The secret to buying appliances that aren’t too loud for your home
THE QUESTION REALLY ISN’T HOW LOUD IS A DECIBEL, BUT HOW LOUD IS TOO LOUD?
A decibel (dB) is simply a unit used to measure the intensity of sounds. On the decibel scale, near total silence is 0 dB. A sound 10 times as intense would be measured as 10 dB. A noise 100 times as intense would be registered as 20 dB. Decibels can add up quickly and make a lot of noise.
WHY DOES THIS MATTER TO YOU AS A HOMEOWNER?
Decibels come into play when you’re choosing appliances and household items that make noise. Ideally, you want appliances that are silent. At the very least, you should have ones that won’t drown out a conversation or your favorite TV show.

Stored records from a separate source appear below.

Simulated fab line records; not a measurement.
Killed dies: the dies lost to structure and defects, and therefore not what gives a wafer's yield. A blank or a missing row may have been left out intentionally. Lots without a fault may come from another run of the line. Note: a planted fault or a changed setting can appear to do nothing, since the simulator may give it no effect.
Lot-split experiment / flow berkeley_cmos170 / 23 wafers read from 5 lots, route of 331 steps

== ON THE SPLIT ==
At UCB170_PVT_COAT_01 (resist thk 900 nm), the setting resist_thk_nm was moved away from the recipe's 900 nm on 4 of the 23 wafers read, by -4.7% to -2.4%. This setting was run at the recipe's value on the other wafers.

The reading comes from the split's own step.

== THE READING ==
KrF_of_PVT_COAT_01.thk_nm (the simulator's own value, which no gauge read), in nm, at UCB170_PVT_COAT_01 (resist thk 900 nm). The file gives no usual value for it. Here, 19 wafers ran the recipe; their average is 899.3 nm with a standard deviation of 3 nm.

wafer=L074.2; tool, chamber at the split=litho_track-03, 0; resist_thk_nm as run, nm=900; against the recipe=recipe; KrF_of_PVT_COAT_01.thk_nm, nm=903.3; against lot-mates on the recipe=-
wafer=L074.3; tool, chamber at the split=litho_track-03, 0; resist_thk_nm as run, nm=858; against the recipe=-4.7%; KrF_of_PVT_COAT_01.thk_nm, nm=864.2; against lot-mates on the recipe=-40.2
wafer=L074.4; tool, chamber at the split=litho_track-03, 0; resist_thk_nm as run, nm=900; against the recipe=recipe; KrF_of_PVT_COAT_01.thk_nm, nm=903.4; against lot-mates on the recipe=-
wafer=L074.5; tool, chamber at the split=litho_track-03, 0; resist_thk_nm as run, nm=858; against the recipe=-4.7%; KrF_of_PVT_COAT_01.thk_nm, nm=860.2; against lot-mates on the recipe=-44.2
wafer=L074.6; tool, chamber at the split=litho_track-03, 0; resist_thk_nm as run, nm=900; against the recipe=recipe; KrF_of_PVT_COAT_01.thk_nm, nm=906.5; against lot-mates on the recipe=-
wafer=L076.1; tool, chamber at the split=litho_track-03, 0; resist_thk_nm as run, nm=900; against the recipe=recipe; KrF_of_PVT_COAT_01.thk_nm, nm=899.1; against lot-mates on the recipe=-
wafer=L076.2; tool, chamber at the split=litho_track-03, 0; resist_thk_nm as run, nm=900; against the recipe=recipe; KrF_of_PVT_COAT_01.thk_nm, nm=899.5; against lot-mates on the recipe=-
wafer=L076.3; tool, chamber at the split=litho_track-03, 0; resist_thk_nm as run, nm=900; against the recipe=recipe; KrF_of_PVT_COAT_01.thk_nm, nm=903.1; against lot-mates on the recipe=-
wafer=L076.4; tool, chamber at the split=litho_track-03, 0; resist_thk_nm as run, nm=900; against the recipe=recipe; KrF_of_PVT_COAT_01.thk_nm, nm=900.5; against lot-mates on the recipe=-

To better understand the power of decibels in your home, check out this list:
COMMON SOUNDS AND DECIBEL RATINGS
Near total silence 0 dB
Whisper 15 dB
Typical conversation 60 dB
Lawnmower 90 dB
Jet engine 120 dB
Firecracker 140 dB
HOW DOES THIS IMPACT YOUR APPLIANCE CHOICES?
The important number to remember is 60 dB, the level of an average conversation between two people. You don’t want to buy any appliances that run louder than that. Otherwise you’ll be competing with your dishwasher for the last word during dinner.
That said, appliances with a dBA rating of 38-40 dBA are considered to be silent. Which means you won’t hear it over your conversation and other background noise. Many common appliances do creep above the conversation range — garbage disposals and blenders usually run in the 80s. But they don’t bother most people, since they’re only running for a short burst of time.
You run into trouble when appliances that run for extended periods are too loud. Like your dishwasher, washing machine, dryer or air conditioner. When you shop for appliances that are located inside your home, shoot for a rating between 40-50 dB. Equipment that’s outside of your home, like an HVAC system, can go a little higher to 70 or 80 dB, since you won’t be exposed to the sound all the time.
To make it easy on shoppers, most product websites will display their decibel ratings. For example, Trane does this for its air conditioners and other systems. Consumer Reports is also a great resource for appliance comparison shopping.
Remember, purchasing quieter appliances won’t only make the sound levels in your current home more bearable, but it’s a smart upgrade to look for in a new home or make when you’re selling your house.